Staten Island Mon Amour

It was maybe 18 inches from me, and it announced itself with no subtle gesture.  It was exclamatory, a punctuation on everything surrounding it.  It’s color was indeterminate, its texture apparently quite smooth and soft, its presence spectacular.
It was the wide horizontal grin of the top of an old man’s ass, peeping out of the top of his miscalibrated, less than form fitting blue jeans.  And it was riveting.

How a person can be as completely oblivious to the fact that his ass crack is on display for the whole damn world to see is just as astounding.  Does the elderly gent not know or simply not care that his mud-lustre cheeks are peering at the world?   Is this a deliberate fashion precursor to the hip-hop ass bearing?  Does this man not own a belt?
I sat next to this man and gazed at this spectacle for maybe 15 minutes.  I was at a bar in the far reaches of Staten Island, after taking the ferry over in a fit of pure boredom.  He was drinking Coors Light, wearing very wide fitting white Nike tennis shoes, a red flannel shirt with noticable stains from one meal or another, and on that shirt, one button.  The button read “Ford to City: Drop Dead.”
He would wheeze occasionally, and kept his eyes glued on his beer.  It wasn’t a the posture of reflection; more one of defensive retreat.  Something has worn down this geezer to the point that he was fighting off the hard rain of his long years even inside this very non-descript dive bar at the end of nowhere.  He clearly expected nothing, had lived to be disappointed, endured to become cynical, and now he sat next to me, alone, wishing, I thought, that I would go away.
I would and I did, but first I spoke to him.
“Did you live here when the city almost went under?” I asked, referring to his button.
No response.
I thought him consumed by his internal affairs, or just plain rude and indifferent.  I tried again.
“Do you live in Staten Island?”
He looked at me. Turning so slightly right to left, and nodded.  Then he returned to his hunched over, my apocalypse is nigh carriage and made me feel like I had just executed a very substantial violation of his zeitgeist.

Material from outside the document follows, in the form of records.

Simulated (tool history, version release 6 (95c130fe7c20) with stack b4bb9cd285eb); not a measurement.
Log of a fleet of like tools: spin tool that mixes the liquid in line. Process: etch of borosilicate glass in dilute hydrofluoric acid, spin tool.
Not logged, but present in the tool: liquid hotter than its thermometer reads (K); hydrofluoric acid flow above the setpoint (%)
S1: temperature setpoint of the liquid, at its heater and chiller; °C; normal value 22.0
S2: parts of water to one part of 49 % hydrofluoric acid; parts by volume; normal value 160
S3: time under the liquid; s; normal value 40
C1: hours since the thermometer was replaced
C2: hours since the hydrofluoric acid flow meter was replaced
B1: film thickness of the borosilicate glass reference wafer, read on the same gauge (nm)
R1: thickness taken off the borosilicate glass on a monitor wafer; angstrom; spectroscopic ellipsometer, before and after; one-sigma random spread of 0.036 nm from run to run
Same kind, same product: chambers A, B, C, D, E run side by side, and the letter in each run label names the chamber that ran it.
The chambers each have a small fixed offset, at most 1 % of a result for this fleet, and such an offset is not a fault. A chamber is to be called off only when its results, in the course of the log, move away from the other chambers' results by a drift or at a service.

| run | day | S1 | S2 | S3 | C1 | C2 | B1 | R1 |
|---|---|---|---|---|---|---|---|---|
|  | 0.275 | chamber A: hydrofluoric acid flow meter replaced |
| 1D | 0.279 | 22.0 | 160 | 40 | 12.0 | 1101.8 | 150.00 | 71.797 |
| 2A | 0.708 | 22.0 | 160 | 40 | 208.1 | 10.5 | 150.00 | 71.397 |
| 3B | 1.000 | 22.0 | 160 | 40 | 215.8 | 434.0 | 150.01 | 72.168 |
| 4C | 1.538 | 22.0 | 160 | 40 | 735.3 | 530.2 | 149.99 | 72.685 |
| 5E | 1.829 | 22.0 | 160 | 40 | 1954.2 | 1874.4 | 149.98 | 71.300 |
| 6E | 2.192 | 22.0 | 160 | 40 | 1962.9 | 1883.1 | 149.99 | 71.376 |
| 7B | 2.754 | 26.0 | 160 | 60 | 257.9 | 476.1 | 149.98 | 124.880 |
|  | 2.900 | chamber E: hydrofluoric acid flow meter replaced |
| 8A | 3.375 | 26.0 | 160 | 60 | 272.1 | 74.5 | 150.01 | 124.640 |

I paid for my beer, left a tip, and began walking to the door and back to the ferry.  So much for this woebegone borough, I thought.
Before leaving, I turned back to the sad old guy. “Your ass is hanging out of your pants, by the way.”  So much for your attitude, I thought.
His head jolted up, he shot me the biggest, snaggle-tooth grin I’ve ever seen, and he started laughing like it was the funniest thing he had ever, ever heard.
After the laughing stopped, his face went to stone.  Then he said, in very menacing tone, “I need my time alone and my ventilation.  Here I get both.  What do you need?”
I left.  I walked twenty minutes or so back to the ferry terminal and stood in the misty rain going back to Manhattan, unable to really find a valid answer.